The required number of bits depends on the range it represents -- it is
all about scale, as your second paragraph above seems to recognize.
You are right, 6 bits is enough to represent a 1C span to the nearest
1/64C. But that is not the whole answer. This representation will be
mapped to 64 steps of oven output. If the oven has very little power,
these can be reasonably fine steps -- but recovery from large errors
will be painfully slow. On the other hand, if the oven has normal-ish
power, the steps will be much too large to control the oven temperature
finely.
You need both sufficient range and sufficient resolution to accomplish
the task at hand. In reality, 6 bits will be both too coarse for fine
control and will also have insufficient range. Experience has shown
that 12 bits (actual, not nominal) is barely to not really enough to do
the job with real crystal ovens if you want fine temperature control
over a useful range of temperatures.
Consider digital audio. 6 bits is plenty to digitize audio to the
nearest 30uV (typical LSB value for CD-quality audio) -- BUT, only over
a 1.9mV range. Actual CD-quality audio requires one to maintain this
same resolution over a range of 2V, which requires 16 bits.
Best regards,
Charles
On Wed, 7 Jun 2017 15:25:38 -0400
Charles Steinmetz csteinmetz@yandex.com wrote:
Chris wrote:
Assume me goal is to regulate temperer of an aluminum block to within
0.1C, how good must my ADC be? Is an effective 6-bits good enough?

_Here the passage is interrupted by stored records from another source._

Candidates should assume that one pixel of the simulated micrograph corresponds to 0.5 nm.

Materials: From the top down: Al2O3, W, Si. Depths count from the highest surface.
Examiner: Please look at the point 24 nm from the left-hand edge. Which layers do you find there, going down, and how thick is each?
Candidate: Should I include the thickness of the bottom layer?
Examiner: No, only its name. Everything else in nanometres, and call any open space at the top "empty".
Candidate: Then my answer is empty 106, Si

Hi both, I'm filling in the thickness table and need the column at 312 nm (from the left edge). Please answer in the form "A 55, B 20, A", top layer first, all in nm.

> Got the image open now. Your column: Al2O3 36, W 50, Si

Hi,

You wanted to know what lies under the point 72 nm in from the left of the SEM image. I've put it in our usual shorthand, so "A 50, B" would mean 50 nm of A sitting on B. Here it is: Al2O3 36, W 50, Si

* * *If I scale the input to the ADC such that it os 1.0C from 0 to 63
counts then each cunt is 1/64 C which is about 6 times better then my
allowed error of 0.6 C.
The required number of bits depends on the range it represents -- it is
all about scale, as your second paragraph above seems to recognize.
You are right, 6 bits is enough to represent a 1C span to the nearest
1/64C. But that is not the whole answer. This representation will be
mapped to 64 steps of oven output. If the oven has very little power,
these can be reasonably fine steps -- but recovery from large errors
will be painfully slow. On the other hand, if the oven has normal-ish
power, the steps will be much too large to control the oven temperature
finely.
Addedum to what Charles wrote:
If you want to build a temperature control for something similar
like an quartz oven, just get one of the modern delta-sigma ADCs.
You'll pay €10 for one, but it's really a hassle free way to
precisely measure temperature. As most of these have a large
number of channels, you can measure multiple sensors as well
at no additional cost (beside the thermistor).
Additionally: if I would set out to build my own OCXO today, I would
go and buy one of those lunch thermos flasks to house everything. Their
isolation is higher than anything you can easily build yourself,
especially at that size. I would place the (inner) oven at the bottom,
probably using a puck design similar to the E1938, place the electronics
on top of it and close the lid using an aluminium plate which forms
the outer oven.
Such a design allows to have low temperature gradients within the flask
(due to the metal walls). The outer oven allows to optimize the inner
oven for stability without the need to deal with large temperature ranges.
And all together it is still quite cheap.
One drawback, though, is the large size of the flask. But for a hobby
project that does not need to fit into another product, this is fine.
Attila Kinali
--
You know, the very powerful and the very stupid have one thing in common.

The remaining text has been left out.